According to the bank, the forced interest on savings cost it N5 billion during the year. It also said that the prospects for growth in performance was further hindered by a reduction in commission on sales costing it another N10 billion.

These two factors put together alone, cost the bank N15 billion, according to a report by Bloomberg.

FBN Holdings Plc (FBNH), owner of First Bank Nigeria, said its profit for 2013 will probably be the same as the previous year’s as tougher regulatory requirements increased its costs.

Managing Director and Chief Executive of FBN ,Bisi Onasanya, told Bloomberg at the weekend that a sale of about N150 billion  in treasury bills, placed with the central bank at an interest rate of zero per cent, also hurt the bank’s income.

The increase in interest on savings “was something not budgeted for by the bank. Barring any additional pronouncements by the government, we will be achieving our 2012 numbers” he said. FBN reported 2012 net income of N75.7 billion, more than triple the previous year’s.

The CBN had increased the cash-reserve requirement for federal, state and local government deposits to 50 per cent from 12 per cent in July to reduce liquidity and support the naira. The regulator also told lenders to lower fees and commissions from April 2013 to prevent potential conflict with clients.

FBN’s profit declined by eight per cent to N59.1 billion  in the nine months through September from N64.3 billion in the previous year, as cost of funds increased to 3.2 per cent from 2.4 per cent, the lender said in a December 31 filing to the Nigerian Stock Exchange (NSE).

Onasanya said the bank plans to increase its loan book by 10 per cent to 15 per cent in 2014 from five per cent growth in the nine months through September to boost its income, adding that it was also seeking an acquisition to expand into general insurance from life insurance.

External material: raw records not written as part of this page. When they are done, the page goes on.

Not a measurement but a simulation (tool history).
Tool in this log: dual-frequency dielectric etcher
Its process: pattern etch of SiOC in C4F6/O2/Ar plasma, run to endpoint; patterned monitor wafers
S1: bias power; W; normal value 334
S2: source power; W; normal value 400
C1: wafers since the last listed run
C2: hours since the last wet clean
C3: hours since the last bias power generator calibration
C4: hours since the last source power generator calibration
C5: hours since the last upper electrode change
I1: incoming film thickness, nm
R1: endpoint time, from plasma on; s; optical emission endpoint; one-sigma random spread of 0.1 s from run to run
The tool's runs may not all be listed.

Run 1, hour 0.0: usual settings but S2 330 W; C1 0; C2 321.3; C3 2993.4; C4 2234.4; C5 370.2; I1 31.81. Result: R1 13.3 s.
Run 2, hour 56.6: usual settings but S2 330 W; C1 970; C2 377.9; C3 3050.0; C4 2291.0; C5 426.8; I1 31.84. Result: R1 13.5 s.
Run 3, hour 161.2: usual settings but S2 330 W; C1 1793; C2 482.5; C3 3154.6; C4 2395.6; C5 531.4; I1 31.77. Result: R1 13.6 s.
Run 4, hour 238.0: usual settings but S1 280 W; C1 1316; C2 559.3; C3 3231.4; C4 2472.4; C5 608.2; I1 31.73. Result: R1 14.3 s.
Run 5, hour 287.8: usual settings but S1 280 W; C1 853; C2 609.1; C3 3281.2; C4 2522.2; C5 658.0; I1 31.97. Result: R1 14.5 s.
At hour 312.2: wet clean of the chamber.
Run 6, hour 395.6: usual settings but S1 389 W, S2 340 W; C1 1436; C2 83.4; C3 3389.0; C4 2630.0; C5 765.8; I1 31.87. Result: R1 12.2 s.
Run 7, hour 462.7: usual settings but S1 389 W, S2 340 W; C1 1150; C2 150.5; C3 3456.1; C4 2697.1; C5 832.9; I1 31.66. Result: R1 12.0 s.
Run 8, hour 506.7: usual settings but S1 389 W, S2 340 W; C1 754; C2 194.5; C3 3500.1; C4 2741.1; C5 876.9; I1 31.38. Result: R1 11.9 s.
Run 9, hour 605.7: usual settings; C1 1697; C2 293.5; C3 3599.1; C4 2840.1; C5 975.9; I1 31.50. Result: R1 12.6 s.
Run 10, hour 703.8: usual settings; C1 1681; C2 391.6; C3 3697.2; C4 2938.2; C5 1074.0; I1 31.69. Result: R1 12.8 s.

First Bank “has many deals in the pipeline including the divestment of Shell and Chevron assets,” he said. Oil and gas explorers Royal Dutch Shell Plc (RDSA) and US-based Chevron Corp. are selling onshore and shallow-water assets amid persistent unrest and crude-oil theft in the Niger Delta.

Banks are returning to profitability after CBN Governor Lamido Sanusi approved a N620 billion  bank bailout in 2008 and 2009 as loans to equity speculators and fuel importers pushed the industry near collapse. The government then created the Asset Management Corporation of Nigeria (AMCON) to buy banks’ bad debts.

FBN shares declined 0.1 per cent to N16.29 at close of trading in Lagos. They have fallen 4.7 per cent in the past year, compared with a 45 per cent gain on the Nigerian Stock Exchange All Share Index.